# Fountain Pens That Don't Require a Tenon



## wildbill23c (Jan 9, 2014)

Ok, I want to make a few simple fountain pens, but the ones I keep finding seem to require a tenon to be cut.  What kits are out there that don't require the tenon?  Just want a few cheaper models for now and would also like to find similar ones in a rollerball form as well if there are any of those out there that don't require a tenon either.  

Are the El Grande ones tenon-less?


----------



## BSea (Jan 9, 2014)

The Jr Gent I has a fountain model.  I think it's a $5 kit from Timberbits.


----------



## KenV (Jan 9, 2014)

Junior Gent, Baron, Seldona, etc  --

Emperor on the high end 

No tenon on any of them


----------



## Dan Masshardt (Jan 9, 2014)

Atrax.


----------



## 76winger (Jan 9, 2014)

Desinger/European are the main models I've seen requiring a tenon. That leaves a lot of other choices. 

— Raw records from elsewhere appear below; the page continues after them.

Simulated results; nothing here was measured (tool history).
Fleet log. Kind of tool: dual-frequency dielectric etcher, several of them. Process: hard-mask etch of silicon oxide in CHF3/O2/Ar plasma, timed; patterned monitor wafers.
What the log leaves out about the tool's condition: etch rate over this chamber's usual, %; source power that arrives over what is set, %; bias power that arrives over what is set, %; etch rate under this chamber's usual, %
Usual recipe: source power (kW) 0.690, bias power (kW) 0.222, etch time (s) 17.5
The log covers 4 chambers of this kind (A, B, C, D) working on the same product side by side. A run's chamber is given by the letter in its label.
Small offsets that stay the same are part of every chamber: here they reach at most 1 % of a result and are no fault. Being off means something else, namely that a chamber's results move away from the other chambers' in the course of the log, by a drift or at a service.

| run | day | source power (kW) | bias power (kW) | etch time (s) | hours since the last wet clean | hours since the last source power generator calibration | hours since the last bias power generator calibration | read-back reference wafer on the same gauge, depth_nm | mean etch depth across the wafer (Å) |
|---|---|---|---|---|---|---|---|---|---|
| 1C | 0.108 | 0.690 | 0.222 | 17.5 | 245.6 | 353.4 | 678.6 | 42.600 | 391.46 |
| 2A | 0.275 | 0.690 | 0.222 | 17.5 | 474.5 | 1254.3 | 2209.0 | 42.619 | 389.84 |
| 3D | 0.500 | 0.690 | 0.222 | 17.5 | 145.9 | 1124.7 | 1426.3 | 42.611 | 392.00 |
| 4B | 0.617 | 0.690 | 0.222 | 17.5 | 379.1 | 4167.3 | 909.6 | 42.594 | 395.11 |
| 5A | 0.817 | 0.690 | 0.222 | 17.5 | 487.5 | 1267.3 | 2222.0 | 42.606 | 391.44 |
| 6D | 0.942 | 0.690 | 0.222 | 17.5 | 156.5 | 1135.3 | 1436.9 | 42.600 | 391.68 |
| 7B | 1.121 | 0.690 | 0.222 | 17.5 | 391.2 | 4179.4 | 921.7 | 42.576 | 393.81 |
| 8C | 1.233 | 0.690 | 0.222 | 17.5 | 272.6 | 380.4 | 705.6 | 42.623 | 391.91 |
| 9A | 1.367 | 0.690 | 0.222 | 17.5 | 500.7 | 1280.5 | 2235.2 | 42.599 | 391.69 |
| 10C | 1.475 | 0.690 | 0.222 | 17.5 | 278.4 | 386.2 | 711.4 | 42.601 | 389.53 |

Olympian, Apollo, Cambridge, Gent, Jr Gent, Tycoon, Majestic, Majestic Jr And Nouveau Sceptre are all models I've made and none uses tenons.


----------



## hard hat (Jan 9, 2014)

What FPs require a tenon? I can't recall any


----------



## its_virgil (Jan 9, 2014)

Dave gave a couple in the post just above your post. Most of them are some of the older kits such as the euro or designer screw caps or the click on caps.  The others would be the Americana screw caps and click on caps. Some of us old-timers have made many of these prior to the introduction of the jr gents and barons and those that followed. I think even Ed may have made some of these oldie fountain pens.
Do a good turn daily!
Don



hard hat said:


> What FPs require a tenon? I can't recall any


----------



## flyitfast (Jan 9, 2014)

Is there a problem with tenons? 
Just a matter of turning the blank down a little further. It is a great use for calipers. Also, the bushings usually have a ring on the center bushing for sizing the center band.
Just my .02 worth.
gordon


----------



## its_virgil (Jan 10, 2014)

Not really. I'm not sure why so many penturners I've talked with are timid about turning tenons. The only (really not) difficult part is getting them the correct depth or diameter. But the bushings have a ring or some type of bushing for gauging the tenon size.
Do a good turn daily!
Don



flyitfast said:


> Is there a problem with tenons?
> gordon


----------



## wildbill23c (Jan 10, 2014)

Oooh, excellent information.  No real reason on not wanting tenons, just haven't turned any pens that required tenons and didn't know how that would work out.

Someone however mentioned the bushings actually give you a stop point for how deep to cut the tenon.  

However, I want to make a simple fountain pen so I'm going to start looking at different brand kits to see what one stands out the best for me.  

Thanks for all the knowledge everyone.  Perfect answers.


----------



## Richard Gibson (Jan 10, 2014)

PSI Classic


----------



## wildbill23c (Jan 10, 2014)

Dang wish i had the money to get one of each kit LOL.  That may happen some day slowly over time, but I really like the looks of these fountain pens mentioned, dang all the decisions LOL.


----------